That is a very good point Liz regarding buyers in my area. Most of my kids have been shipped out or have gone quite a few hours from me - not local. That could be an issue with transportation (as Kylee said previously also.) 

Well I think I will do it .... one doe I want a doeling out of, and bucklings would be wethered - so those are taken care of.... the other doe .... I want her bred because of her age (will be 24 months in February and it is time that she earn her keep.... or move on - Lol. I kept her dry this year, as I wanted an older doe to put in the shows for a dry yearling and I bred out her half sister that was close to the same age.
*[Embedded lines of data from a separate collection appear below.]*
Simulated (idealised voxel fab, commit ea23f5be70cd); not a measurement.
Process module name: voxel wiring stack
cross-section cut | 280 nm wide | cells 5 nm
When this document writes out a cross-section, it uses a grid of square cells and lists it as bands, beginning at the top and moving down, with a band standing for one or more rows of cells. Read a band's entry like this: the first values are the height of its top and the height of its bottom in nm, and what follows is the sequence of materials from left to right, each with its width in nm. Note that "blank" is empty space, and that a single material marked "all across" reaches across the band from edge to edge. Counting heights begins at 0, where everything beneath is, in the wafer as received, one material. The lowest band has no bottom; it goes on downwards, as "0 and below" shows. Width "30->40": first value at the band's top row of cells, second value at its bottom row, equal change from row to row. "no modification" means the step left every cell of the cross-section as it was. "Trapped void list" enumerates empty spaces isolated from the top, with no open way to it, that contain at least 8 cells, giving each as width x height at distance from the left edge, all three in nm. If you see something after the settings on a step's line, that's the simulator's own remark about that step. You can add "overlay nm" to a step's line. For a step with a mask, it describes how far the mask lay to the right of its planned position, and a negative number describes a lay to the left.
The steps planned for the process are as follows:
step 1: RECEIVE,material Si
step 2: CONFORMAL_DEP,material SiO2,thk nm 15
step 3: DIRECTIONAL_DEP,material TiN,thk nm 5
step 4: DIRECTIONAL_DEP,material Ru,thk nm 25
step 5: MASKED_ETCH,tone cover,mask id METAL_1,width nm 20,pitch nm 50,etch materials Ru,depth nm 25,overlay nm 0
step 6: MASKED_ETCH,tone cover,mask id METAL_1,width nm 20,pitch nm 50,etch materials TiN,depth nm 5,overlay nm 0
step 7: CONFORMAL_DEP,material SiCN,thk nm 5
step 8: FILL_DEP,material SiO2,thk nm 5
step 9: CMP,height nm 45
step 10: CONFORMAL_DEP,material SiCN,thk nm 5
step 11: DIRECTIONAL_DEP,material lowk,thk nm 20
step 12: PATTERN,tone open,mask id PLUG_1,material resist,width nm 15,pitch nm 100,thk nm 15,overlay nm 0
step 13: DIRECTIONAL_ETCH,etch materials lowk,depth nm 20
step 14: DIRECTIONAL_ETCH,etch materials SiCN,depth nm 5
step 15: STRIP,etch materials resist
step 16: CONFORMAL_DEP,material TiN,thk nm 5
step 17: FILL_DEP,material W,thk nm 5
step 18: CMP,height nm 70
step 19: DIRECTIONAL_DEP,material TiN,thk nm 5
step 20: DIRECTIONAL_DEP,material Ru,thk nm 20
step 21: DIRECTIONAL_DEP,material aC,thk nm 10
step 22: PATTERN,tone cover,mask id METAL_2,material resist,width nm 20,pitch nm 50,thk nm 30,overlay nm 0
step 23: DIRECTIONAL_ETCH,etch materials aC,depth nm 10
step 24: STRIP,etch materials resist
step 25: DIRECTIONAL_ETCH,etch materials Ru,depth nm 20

thank you all for your input.


----------



## mnspinner (Aug 13, 2008)

I've done winter kids but never again. The kids were healthy enough, which is a plus and you don't have to deal with flies, etc. Never had cocci or worm problems with the freeze up here in WNY. The hardship was ME - hated going out to check on pregnant does and kid care in often rugged weather. One time I had a doe kid at night in frigid temps and even though I got there quick enough a couple kids had frozen ear tips. If there are any problems, the subfreezing weather makes everything tougher to deal with.
But as for selling kids, you could cash in on being the only game in town during winter. And if you show, kids will be of a good age, while milkers probably wouldn't be at their peak. And great for bucks who will for sure be ready for biz by the next fall.
For me up north, just too cold to deal with goat deliveries.


----------



## kelebek (Oct 5, 2007)

well, I luted both girls - so as long as things work out - I am breeding them in the next 24 - 72 hours and hopefully will take. I really REALLY need milk - and even thought about breeding my Nubian to my Nigerian just to get her into milk also - but I really really want Purebred Nubis.

I have my barn set up with two kidding stalls - with electricity for heat lights and a web cam. I can bring the kiddos inside and bottle raise - so not worried about that - and hubby works from home - so if that maintains .... guess we will find out! LOL!


----------



## Randi (Apr 22, 2011)

When Yoda was born it was 20 degrees outside she was our 3rd kid ever. She did great. People argued about buying her. (They still fight over her even though she is not for sale). She's healthy as a rock and very beautiful (well, at least to me.) I may have not have realized how much extra work was involved since I had no experience with spring or summer birthing. I planned to breed for winter babies but the broken fence messed up my breeding program. Guess I'll try again next year.


----------



## milkmaid (Sep 15, 2010)

All kids here (4  ) have been born in winter - 3 in cold, snowy weather - and were fine. Of course I was up checking on them a lot because we have no barn - only doghouses. But then it doesn't go much below 20*F here anyway. Have fun with your winter kiddos! :hi5:


----------